The Gina Furtado Project Spans Genres from a Bluegrass Base
“The First Pebble,” the opening track of Gina Furtado’s new album with The Gina Furtado Project, rambles spiritedly off, floating on Furtado’s swirling banjo rolls over which she lays her crystalline vocals. The bridge kicks off with Furtado’s driving banjo, which then moves aside to showcase the propulsive licks of fiddler Nathan Leath, mandolinist Danny Knicely, and guitarist Chris Luquette. It’s a straight-ahead bluegrass stomper that reveals the promise of the high quality of the rest of the album.
Furtado and her band carry us through a variety of tunes ranging from the sashaying jazz of “Take Your Time (I’ll Be Fine)” to the spacious and spare and slowly unfolding ballad “A Man Like That.” Furtado penned all but two of the songs: Daniel Johnston wrote “The Story of an Artists” and Paul Williams and Kenneth L. Ascher penned album closer “Can You Picture That?”

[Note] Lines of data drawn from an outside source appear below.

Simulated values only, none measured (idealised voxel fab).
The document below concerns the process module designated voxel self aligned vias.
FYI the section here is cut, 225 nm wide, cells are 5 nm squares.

The swinging “Dancin’ to Your Tune” jumps off the album joyously with a pop-inflected groove woven around a funky jazz beat, featuring Django Reinhardt-like guitar lines on the bridge. The gorgeous instrumental “The Princess and the Pea” opens sparsely with harmonics before dashing off into a breathless bluegrass romp; the song finishes up with a gypsy guitar and banjo flourish. The album closes with the delightful rap “Can You Picture That?” with vocals by Chris Jones (with whom Furtado played in the Night Drivers before starting up The Gina Furtado Project), a series of phrases and words strung together over banjo riffs. The group falls out in laughter as the song fades, with Furtado yelling, “Hey, that wasn’t half bad.”
I Hope You Have a Good Life is far more than half good, though; it’s fun, it’s energetic, it’s riveting, and it showcases the ways that Furtado and the band offer innovative takes on traditional bluegrass.